SatGeo-NeRF: Geometrically Regularized NeRF for Satellite Imagery
SatGeo-NeRF addresses wave-like geometric artifacts in satellite neural radiance fields caused by overfitting to multi-temporal imagery with varying lighting and transient objects. The paper proposes three model-agnostic regularizers—gravity-aligned planarity, coarse-to-fine granularity masking, and depth supervision—to stabilize geometry learning. Experiments on the DFC2019 benchmark report 14% lower mean altitude error relative to prior work, though this comparison relies on a reimplemented baseline that underperforms the original reported scores.

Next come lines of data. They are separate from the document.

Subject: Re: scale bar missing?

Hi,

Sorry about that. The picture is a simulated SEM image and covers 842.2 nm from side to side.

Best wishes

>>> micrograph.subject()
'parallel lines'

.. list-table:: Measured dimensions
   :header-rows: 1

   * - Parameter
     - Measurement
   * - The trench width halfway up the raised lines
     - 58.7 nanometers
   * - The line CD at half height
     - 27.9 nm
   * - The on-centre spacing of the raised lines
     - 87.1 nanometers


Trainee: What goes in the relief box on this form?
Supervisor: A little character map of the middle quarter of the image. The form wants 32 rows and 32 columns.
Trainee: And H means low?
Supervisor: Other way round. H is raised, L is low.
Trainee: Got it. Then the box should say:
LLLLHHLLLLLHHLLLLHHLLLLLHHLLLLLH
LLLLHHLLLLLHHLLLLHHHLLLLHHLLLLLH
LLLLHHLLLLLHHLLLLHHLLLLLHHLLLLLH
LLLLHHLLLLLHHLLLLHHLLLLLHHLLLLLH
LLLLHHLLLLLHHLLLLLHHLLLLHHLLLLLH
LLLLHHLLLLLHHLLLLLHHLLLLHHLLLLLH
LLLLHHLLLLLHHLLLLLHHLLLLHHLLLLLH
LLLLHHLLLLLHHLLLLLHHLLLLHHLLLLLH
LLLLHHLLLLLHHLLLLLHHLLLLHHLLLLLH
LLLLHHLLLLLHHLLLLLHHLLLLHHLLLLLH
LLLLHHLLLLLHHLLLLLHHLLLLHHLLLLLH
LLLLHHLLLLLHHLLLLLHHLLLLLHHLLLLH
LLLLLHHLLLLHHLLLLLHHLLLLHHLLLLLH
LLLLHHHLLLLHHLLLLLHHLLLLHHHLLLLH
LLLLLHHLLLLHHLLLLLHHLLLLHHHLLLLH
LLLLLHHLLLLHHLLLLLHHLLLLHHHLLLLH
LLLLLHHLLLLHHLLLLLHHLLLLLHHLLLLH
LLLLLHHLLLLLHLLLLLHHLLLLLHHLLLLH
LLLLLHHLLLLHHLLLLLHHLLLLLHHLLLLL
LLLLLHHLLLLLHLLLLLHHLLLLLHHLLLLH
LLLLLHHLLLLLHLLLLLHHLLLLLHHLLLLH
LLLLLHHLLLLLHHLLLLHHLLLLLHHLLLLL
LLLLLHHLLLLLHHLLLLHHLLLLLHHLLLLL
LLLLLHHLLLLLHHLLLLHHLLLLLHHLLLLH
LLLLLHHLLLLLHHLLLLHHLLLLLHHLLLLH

The paper presents a physically motivated solution to a genuine problem in satellite NeRFs: unconstrained geometry warping to compensate for photometric inconsistencies. The gravity-aligned planarity prior is well-suited to urban scenes, and the cross-ray gradient mechanism is technically sound. However, the central quantitative claim of 14% improvement over EO-NeRF rests on a self-acknowledged inferior reimplementation, complicating the assessment of true state-of-the-art status. The method is valuable for practitioners but requires stronger baseline validation.
The gravity-aligned planarity regularization is physically grounded and directly targets the observed pathology of wave-like artifacts on nominally flat urban surfaces. The coupling of adjacent rays via local surface approximation facilitates cross-ray gradient flow that standard per-pixel photometric losses cannot provide. The ablation study demonstrates that the three regularizers are complementary, with their combination achieving the lowest mean $MAE$ across all scenes.
The primary weakness is the reliance on EO-NeRF*—a reimplementation that the authors admit falls short of original reported performance—making the 14% improvement claim potentially inflated by implementation gaps rather than methodological gains. The evaluation is limited to four scenes from a single dataset (DFC2019), raising concerns about generalization to diverse urban morphologies or non-urban terrain where surfaces are not perpendicular to gravity. The $3.9\%$ PSNR drop on training views suggests a trade-off between geometric accuracy and photometric fidelity that could indicate over-regularization.
The evidence supports that geometric regularization reduces altitude error, with the ablation showing consistent improvements from each component. The comparison to EO-GS (Gaussian Splatting) is more convincing than to EO-NeRF since both are evaluated on the same reimplementation codebase. The claim of 11.4% improvement over EO-GS holds up, though both comparisons are limited to the DFC2019 Jacksonville scenes where flat urban structures dominate.
The authors provide detailed hyperparameters ($300000$ iterations, batch size $1024$, $\lambda_{planar}=0.1$, $\lambda_{DS}=1000$) and specify the use of a reimplemented EO-NeRF backbone. However, there is no statement regarding code availability for SatGeo-NeRF itself. The reliance on bundle-adjusted RPC cameras and specific UTM coordinate alignment means reproduction requires substantial domain-specific preprocessing infrastructure. The computational optimization for adjacent ray sampling (using $50\%$ length) is well-documented and reduces the replication barrier.
We present SatGeo-NeRF, a geometrically regularized NeRF for satellite imagery that mitigates overfitting-induced geometric artifacts observed in current state-of-the-art models using three model-agnostic regularizers. Gravity-Aligned Planarity Regularization aligns depth-inferred, approximated surface normals with the gravity axis to promote local planarity, coupling adjacent rays via a corresponding surface approximation to facilitate cross-ray gradient flow. Granularity Regularization enforces a coarse-to-fine geometry-learning scheme, and Depth-Supervised Regularization stabilizes early training for improved geometric accuracy. On the DFC2019 satellite reconstruction benchmark, SatGeo-NeRF improves the Mean Altitude Error by 13.9% and 11.7% relative to state-of-the-art baselines such as EO-NeRF and EO-GS.